As a daughter often is, in the early 20th century Sarah H. Jacobs Silver was the linchpin of Lewis and Mag Henderson’s family. Death and migration had forced in wedges. Sarah set her broad back against them. She was in Wilson with her sister Loudie’s son and grandchildren; her brother Lucian was in Dudley; and brother Caswell in New York. Sister Ann Elizabeth Henderson Simmons died leaving children, but Carrie Henderson Boseman left none behind. Sarah maintained links between them and across generations, made sure her aged parents were cared for, and, later, when Lucian was failing, saw to it that he and his sickly wife ate:
Mama Sarah’d fix dinner and send it down to Dudley on the train. The man that run the whatchacallit, engine? Up there, where stokes the fire or whatever is on the train. He would take it. She would tell what day she was gon send it. And so somebody’d be up there to the train station to get it. And the train, ‘cause a lot of time the train didn’t stop. But anyway, the man, the conductor, he would pull the thing, whatever, for the train to stop long enough for him to drop off this package. And that’s the way Mama sent food down there to Uncle Lucian and A’nt Susie.

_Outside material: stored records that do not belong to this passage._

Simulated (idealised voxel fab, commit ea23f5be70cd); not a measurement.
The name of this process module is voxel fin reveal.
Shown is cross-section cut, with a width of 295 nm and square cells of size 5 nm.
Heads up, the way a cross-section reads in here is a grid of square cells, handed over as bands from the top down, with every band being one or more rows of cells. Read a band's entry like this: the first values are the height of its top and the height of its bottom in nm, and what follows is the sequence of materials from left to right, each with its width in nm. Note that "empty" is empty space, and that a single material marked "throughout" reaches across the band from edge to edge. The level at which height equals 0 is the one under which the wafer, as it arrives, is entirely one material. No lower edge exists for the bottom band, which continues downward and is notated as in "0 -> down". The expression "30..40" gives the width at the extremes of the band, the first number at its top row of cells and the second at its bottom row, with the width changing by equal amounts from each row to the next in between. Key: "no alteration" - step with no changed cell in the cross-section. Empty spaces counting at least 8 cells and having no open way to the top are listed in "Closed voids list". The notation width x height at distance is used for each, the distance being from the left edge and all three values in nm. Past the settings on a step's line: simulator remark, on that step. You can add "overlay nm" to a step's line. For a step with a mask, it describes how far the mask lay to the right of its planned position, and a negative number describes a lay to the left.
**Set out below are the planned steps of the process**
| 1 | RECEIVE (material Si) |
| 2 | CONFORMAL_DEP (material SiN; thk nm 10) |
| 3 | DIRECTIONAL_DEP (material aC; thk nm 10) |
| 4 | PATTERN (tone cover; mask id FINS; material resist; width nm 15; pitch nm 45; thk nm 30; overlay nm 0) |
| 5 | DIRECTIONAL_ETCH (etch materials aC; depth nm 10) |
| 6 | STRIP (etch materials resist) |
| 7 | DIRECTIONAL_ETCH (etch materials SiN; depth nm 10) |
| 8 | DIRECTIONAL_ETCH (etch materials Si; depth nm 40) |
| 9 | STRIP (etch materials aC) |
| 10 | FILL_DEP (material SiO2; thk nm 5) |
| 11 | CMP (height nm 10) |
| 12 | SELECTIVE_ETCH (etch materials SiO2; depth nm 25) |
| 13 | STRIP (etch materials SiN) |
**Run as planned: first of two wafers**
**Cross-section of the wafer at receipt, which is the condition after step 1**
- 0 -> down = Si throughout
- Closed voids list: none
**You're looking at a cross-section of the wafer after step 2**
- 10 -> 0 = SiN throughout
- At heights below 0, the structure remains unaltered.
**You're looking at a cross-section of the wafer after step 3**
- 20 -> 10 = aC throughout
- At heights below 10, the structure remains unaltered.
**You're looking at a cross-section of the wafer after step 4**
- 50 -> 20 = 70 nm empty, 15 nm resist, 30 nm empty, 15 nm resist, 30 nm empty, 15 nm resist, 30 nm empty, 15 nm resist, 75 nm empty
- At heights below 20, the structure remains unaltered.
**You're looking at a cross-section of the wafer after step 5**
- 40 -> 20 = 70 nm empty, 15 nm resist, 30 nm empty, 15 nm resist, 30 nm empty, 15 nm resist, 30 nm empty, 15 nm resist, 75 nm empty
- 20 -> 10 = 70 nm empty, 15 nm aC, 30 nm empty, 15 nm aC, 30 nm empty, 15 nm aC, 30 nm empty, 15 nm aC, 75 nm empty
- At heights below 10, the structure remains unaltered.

Though her mother was dead, and her grandmother, and her great-grandmother, and though she lived a long day’s journey away from her birthplace – because of Sarah my grandmother knew her family. Visited Uncle Lucian, A’nt Nancy, A’nt Ella, Cousin Henry and his wife Nora, and Cousin Dolly in Wayne County. Uncle Caswell in New York. Cousin Min in Philadelphia, and Min’s brother Daniel in Baltimore. Lived for a while with A’nt Mollie in Greensboro. Worked in tobacco with Cousin Elias and his children David John and Estelle. She didn’t always know exactly how she was kin to all these Hendersons, and over the years the bonds faded, but she knew they were her people. With her stories as blueprints, I was able to rebuild.